On his blog Copenhagenize, Mikael Colville-Andersen has been advocating cycling in cities for quite some years now. Time to come up with something new, he must have thought, so Colville-Andersen and his team recently launched the Copenhagenize Flow, a testing cycling path comprising of modular tiles that enables cities to test-run a bike lane for a certain amount of time.
In the past we’ve stated that bloggers are the new city branders, and that’s actually what Colville-Andersen has put into practice for Copenhagen by promoting the Danish capital as one of the world’s major bicycle capitals. Now the blogger also seems to become a new-style city planner, bringing self-initiated projects to the streets, for real.

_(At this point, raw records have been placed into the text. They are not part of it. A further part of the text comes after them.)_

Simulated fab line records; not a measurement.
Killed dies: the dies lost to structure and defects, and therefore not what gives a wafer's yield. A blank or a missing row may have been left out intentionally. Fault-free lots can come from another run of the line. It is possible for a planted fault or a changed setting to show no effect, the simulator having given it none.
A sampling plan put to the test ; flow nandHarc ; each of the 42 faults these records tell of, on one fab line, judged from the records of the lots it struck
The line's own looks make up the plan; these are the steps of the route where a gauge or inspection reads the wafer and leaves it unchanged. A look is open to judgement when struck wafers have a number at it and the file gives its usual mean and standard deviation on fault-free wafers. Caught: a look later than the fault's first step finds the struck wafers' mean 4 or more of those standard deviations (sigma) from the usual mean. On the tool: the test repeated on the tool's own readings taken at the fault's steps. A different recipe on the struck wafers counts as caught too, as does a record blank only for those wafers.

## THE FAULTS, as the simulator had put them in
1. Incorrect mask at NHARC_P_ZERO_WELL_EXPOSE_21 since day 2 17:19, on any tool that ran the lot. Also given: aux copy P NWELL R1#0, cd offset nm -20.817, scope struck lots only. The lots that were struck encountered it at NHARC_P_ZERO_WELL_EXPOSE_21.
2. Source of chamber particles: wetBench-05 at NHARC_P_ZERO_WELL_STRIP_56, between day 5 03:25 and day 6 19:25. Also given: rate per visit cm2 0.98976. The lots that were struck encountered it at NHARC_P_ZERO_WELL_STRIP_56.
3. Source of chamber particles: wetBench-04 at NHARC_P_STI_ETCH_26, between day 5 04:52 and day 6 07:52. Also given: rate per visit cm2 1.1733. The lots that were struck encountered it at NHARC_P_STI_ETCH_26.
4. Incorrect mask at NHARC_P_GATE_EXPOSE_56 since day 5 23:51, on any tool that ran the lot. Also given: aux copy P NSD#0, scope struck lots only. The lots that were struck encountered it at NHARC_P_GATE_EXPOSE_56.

After spending several years lobbying for (better) bicycle infrastructure in cities, Colville-Andersen must have noticed that a lot of cities have cold feet. The Copenhagenize Flow is a pre-fabricated, recycled modular system that clicks easily together in order to create separated cycle tracks of adjustable widths and unlimited lengths. It’s very easy, cost-effective and flexible to implement. City governments can kickstart their bicycle infrastructure network at a fraction of the price and test the results in modal shift and safety.
The system will be offered together with the expertise of the blogger and bicycle ambassador regarding how and where to implement the track. Installing Flow is as easy as building something with LEGO. A small team of people will be able to install 1 kilometer in one day, and a larger team will just make it go quicker and farther. No road workers are needed — even families with children can participate in the process, which makes the neighborhood co-owner of the idea of the new bike lane. After the pilot has finished, the system can be easily removed and installed in another place.
The reason to launch this project is the strong believe that the people of Copenhagenize have in the advantages of cycling as main mode of transportation cities, which is made clear through some stunning facts on the Flow website.
“Separated bicycle infrastructure encourages cycling like nothing else. It’s that simple. Installation of cycle tracks on streets increase cycling by 10% in Copenhagen. In Emerging Bicycle Cities, that number is far greater. We know that Best Practice design is the only way forward. Copenhagen-style, separated infrastructure is an evidence-based success over a century in the making. There are countless benefits to increasing the number of citizens on bicycles. Cities that take cycling seriously stand to reap fantastic socio-economic rewards. For example: €233 million is the net societal gain thanks to the cycling citizens in Copenhagen. € 0.23 is the net profit for every kilometre cycled in Copenhagen. € 0.16 net loss for every kilometer driven in the city.”